# Help me!



## Sagidiva35 (Mar 25, 2013)

Hi,
I just need some advice a how to handle this situation.
I am a 35 yr old woman who has been married for 12 yrs.
We've had our ups and downs, but lately it's getting harder to deal.
Details- I met my husband through my sister in law, I live in a two island country and I am from one island and my husband is from the other. I had moved to his island for work and we met at his mom's house where i was staying.

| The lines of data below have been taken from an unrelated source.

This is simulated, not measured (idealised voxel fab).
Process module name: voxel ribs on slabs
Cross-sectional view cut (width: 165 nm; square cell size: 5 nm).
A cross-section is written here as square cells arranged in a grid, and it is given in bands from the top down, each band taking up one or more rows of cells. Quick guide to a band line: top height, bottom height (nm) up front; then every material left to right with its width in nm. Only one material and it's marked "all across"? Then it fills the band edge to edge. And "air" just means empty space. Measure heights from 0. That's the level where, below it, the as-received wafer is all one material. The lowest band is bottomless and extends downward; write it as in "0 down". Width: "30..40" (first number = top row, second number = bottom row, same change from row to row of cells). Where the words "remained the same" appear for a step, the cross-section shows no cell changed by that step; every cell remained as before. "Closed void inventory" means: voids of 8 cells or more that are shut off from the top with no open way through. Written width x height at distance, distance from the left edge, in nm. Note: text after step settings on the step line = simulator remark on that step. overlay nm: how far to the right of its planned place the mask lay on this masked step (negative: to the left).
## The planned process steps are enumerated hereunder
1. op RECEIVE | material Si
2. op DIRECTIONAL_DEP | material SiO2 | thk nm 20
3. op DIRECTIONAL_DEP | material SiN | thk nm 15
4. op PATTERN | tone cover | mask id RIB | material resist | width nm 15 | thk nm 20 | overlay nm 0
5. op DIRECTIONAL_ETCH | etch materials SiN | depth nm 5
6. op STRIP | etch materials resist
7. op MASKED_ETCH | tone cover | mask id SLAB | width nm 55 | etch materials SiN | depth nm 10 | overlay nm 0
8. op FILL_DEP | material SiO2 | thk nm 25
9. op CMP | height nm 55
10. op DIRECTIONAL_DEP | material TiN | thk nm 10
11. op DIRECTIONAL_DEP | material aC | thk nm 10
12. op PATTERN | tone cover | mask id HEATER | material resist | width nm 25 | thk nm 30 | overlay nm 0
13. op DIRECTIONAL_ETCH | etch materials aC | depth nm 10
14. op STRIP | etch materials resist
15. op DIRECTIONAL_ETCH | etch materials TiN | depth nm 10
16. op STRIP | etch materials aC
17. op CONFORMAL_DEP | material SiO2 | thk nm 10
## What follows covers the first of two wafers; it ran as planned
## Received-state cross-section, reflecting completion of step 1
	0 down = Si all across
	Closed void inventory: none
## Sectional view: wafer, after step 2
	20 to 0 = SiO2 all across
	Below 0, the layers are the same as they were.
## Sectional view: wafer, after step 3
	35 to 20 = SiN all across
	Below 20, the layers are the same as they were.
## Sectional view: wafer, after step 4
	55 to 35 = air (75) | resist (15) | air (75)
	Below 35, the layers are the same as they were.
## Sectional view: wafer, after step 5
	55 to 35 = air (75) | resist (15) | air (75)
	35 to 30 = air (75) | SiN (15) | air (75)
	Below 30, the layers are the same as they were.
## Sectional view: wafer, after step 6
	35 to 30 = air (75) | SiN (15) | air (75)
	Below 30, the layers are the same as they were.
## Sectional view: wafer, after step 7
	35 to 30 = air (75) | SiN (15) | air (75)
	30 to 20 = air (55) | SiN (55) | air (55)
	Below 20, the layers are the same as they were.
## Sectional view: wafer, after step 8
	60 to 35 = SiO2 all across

We got together and his mom and his sister were not pleased. We overcame that and got married. We had moved back to my island as i had a better job offer there. We lived a pretty normal married life,the usual ups and downs.I miscarried once and we have been trying ever since.
Now my MIL has been a difficult woman from the get go, but I tried to be the good DIL and be respectful etc. About 3 yrs ago, we decided (at my behest) to move back to his island, due to financial issues as well as business opportunities as my hubby is self employed.
Thankfully we were there when my MIL had a heart attack and if not for my intervention, she would be dead. Since then my husband has been taking care of her, which is a difficult job , that her FIVE other kids don't do.
This woman is manipulative and controlling, I'm the only DIL she has that deals with her at all! Now it seems she has set her sites to destroy my marriage.
We live at her house, with the intention of building our own not too far away. Three yrs ago, I moved out to assist my mom with my sister who has MS and two kids. So I am there most of the time as they have to go to school etc. 
Now, this was supposed to be temporary but has gone on longer than we planned. my husband still stays with his mom as she uses her illness conveniently and behaves like she can't help herself. She recently assisted him in buying a car, note i said assisted, however she tells ppl that it's her car, and basically behaves as though he is HER husband. I have tried to be understanding, I know he needs to help her, but I feel like I'm not his first priority. if he comes over to where I am, he stays for a while, then has to leave because he has to see about her meds etc, this is a woman who supposed to be ill, but shops everyday, never keeps quiet, but u cannot take your correct meds unless my husband is there???
i have told him how i feel, there has been arguments over the vehicle, who sits where, if she is travelling with us i have to sit at the back. My hubby is a really laid back guy, but i'm losing patience, I;ve told him i feel like I'm not his main priority anymore. I understand that he has to help out, but i need him too Any advice?:scratchhead:


----------



## diwali123 (Feb 17, 2012)

Can you ask her doctors what her level of care should be? Does she need to have in home nursing visits? If so then get a nurse. If not then he needs to tell her that the doctors are saying this and them be a husband and spend time with you.
_Posted via Mobile Device_


----------



## Anon Pink (Jan 17, 2013)

Oh you poor thing! What a difficult situation! Would it be possible for you two to take a vacation together? Ideally, just somewhere far enough so that neither your family nor MIL can interrupt? can you get his siblings to step up, by planning in advance and having them available for the week or so you two are away?


----------



## Sagidiva35 (Mar 25, 2013)

She is fine, she has outpatient care which he takes her to, I just want my husband back. I've even shown him how his brothers make sure that their wives are first. She uses her illness conveniently. I know he worries about losing her, but he does everything and more and she is NEVER grateful, never says thanks...It just hurts me to see him expending all this energy on what she needs and then if anything goes wrong he gets blamed.


----------



## sniperghostXD (Apr 2, 2013)

A typical Monster-In-Law.


----------



## Regga (Jan 22, 2013)

Vacation time! I think some IC might also help. There is also a book called "Boundaries" that helped me cope with my ex monster-in-law. It's pretty Godly in context, but gave me the strength to find the words I needed to safely establish my boundaries.
_Posted via Mobile Device_


----------



## LoriC (Feb 18, 2013)

I can relate to MIL issues. Mine is a manipulative, controlling hypocritical and critical b!tch! I am married 22 years next month. 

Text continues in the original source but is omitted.